Metadata-Version: 2.1
Name: functionwords
Version: 0.4.0
Summary: Better curated Chinese and English function words.
Home-page: https://github.com/Wang-Haining/functionwords
License: MIT
Author: Haining Wang
Author-email: hw56@indiana.edu
Requires-Python: >=3.8,<4.0
Classifier: License :: OSI Approved :: MIT License
Classifier: Programming Language :: Python :: 3
Classifier: Programming Language :: Python :: 3.8
Classifier: Programming Language :: Python :: 3.9
Project-URL: Repository, https://github.com/Wang-Haining/functionwords
Description-Content-Type: text/markdown

# functionwords


The functionwords package aims at providing **better curated** function words.

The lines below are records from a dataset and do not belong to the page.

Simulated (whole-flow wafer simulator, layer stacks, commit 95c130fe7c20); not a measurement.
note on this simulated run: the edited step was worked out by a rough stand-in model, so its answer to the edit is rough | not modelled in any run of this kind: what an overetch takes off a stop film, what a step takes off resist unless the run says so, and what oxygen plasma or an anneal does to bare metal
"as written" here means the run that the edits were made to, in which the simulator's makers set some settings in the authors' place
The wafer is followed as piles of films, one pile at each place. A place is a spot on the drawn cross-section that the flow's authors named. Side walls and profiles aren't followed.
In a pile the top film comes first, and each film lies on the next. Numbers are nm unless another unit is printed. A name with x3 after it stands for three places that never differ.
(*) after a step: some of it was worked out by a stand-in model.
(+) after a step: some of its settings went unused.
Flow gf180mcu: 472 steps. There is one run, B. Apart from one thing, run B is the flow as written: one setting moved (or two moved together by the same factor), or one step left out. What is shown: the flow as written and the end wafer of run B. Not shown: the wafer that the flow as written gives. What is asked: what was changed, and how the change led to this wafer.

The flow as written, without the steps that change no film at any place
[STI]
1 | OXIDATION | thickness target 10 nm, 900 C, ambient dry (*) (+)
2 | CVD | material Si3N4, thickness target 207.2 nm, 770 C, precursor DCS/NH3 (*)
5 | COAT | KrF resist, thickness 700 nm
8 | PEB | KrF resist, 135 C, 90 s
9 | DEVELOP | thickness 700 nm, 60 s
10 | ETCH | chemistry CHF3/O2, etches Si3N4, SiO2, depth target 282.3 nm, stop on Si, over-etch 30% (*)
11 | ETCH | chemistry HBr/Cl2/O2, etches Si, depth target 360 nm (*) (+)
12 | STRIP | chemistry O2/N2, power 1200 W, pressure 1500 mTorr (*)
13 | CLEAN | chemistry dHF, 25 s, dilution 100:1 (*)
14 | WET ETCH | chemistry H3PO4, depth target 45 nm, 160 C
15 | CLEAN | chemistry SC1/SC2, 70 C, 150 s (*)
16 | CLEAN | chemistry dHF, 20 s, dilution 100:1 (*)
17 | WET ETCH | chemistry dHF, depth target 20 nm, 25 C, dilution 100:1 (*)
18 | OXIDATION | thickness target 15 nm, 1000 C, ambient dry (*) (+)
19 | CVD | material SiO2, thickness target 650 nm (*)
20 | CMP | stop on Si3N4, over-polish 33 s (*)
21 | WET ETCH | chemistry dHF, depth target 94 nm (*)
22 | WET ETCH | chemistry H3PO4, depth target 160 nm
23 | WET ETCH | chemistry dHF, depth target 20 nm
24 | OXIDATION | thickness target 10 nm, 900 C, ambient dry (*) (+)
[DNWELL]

For now, it supports four kinds of function words: modern Chinese ([`chinese_simplified_modern`][1]), classical Chinese (in simplified Chinese character, [`chinese_classical_naive`][2] and [`chinese_classical_comprehensive`][3]), and modern English ([`english`][4]).

The `FunctionWords` class does the heavy lifting. Initiate it with the desired function word list `name`. The instance has three methods (.`remove_function_words()`, `count_function_words()`, and `get_function_words()`) and three attributes (`name`, `function_words`, and `description`).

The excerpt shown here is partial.